A debug function, reportAll is also provided to print out each key value pair. Use this when necessary to help you debug your code.

Probers

We have abstracted the probing sequence so various strategies may be implemented without the hash table implementation being modified. Complete the LinearProber and then write a similar QuadraticProber that uses quadratic probing. Recall that if a prime table size is used, insertion using quadratic probing is only guaranteed to find a free location if the loading factor is less than or equal to m/2. Thus after m/2 probes, return npos.

Testing Your Hash Table

A simple test driver program ht-test.cpp has been provided which you may modify to test various aspects of your hash table implementation. We will not grade this file so use it as you please.

Problem 5 - Subgraph Isomorphism (20%)

In this problem, you will again use backtracking search to determine if two graphs are isomorphic. Two graphs, $G1$ and $G2$, are said to be isomorphic if:

There exists a bijection (1-to-1), or mapping $M$, from the vertices of G1 onto the vertices of G2 where M(v1) => v2 for v1 in G1 and v2 in G2), such that:
- for each edge $(u1,v1)$ in G1, the edge $(M(u1), M(v1))$ exists in G2 AND
- for each vertex, $v1$ in G1, $deg(v1) = deg(M(v1))$.

We have written and implemented a basic graph class for you. It reads in graphs (as adjacency lists) from an input stream (file) and allows you to check if an edge exists, find all the neighbors of a given vertex, and get all the vertices in the graph. It uses a std::map to store the graph information in adjancency list form.

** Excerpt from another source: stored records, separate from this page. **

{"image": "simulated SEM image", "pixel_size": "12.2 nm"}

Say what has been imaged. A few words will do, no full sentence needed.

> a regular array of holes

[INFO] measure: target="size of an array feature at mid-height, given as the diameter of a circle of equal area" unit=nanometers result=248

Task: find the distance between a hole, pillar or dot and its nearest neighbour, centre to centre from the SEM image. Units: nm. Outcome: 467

// Graph class for use with graph isomorphism function
typedef std::string VERTEX_T;
typedef std::set<VERTEX_T> VERTEX_SET_T;
typedef std::vector<VERTEX_T> VERTEX_LIST_T;
class Graph {
public:
    Graph(std::istream& istr);
    bool edgeExists(const VERTEX_T& u, const VERTEX_T& v) const;
    const VERTEX_SET_T& neighbors(const VERTEX_T& v) const;
    VERTEX_LIST_T vertices() const;
private:
    std::map<std::string, VERTEX_SET_T > adj_;
};

Your task is to write a function (prototyped below) to determine if the two graphs are isomorphic (as defined above) and return true if so, and false, otherwise, AND if you return true you must also provide the valid mapping of vertices in graph 1 and their corresponding mapped vertices in graph 2 that form the isomorphism (i.e. you should produce a map where each key represents a vertex v1 in G1 and its corresponding value represents a vertex, v2, in G2 that v1 maps onto).

To create, update, and store this mapping, you MUST use your hash table data structure from the previous part of this homework. If you do not use your hash table implementation, you will RECEIVE NO CREDIT on this problem.

/// Use your hashtable for the mapping between vertices
typedef HashTable<VERTEX_T, VERTEX_T> VERTEX_ID_MAP_T;

/**
 * @brief Determines if two graphs are isomorphic
 * 
 * @param g1 Graph 1
 * @param g2 Graph 2
 * @param mapping isomorphic mapping between vertices of graph 1 (key) and graph 2 (value)
 * @return true If the two graphs are isomorphic
 * @return false Otherwise
 */
bool graphIso(  const Graph& g1, 
                const Graph& g2, 
                VERTEX_ID_MAP_T& mapping);

Testing

We have provided a “driver”/test program (graphiso-driver.cpp) that will read in two files (whose names are given on the command line) that contain graph descriptions, call your function, and then print the results for you to verify. You can compile it with make and run it as:

./graphiso-driver graph1a.in graph1b.in

Use graphiso-driver to do some sanity tests of your code before moving on to any of the tests from our grading suite.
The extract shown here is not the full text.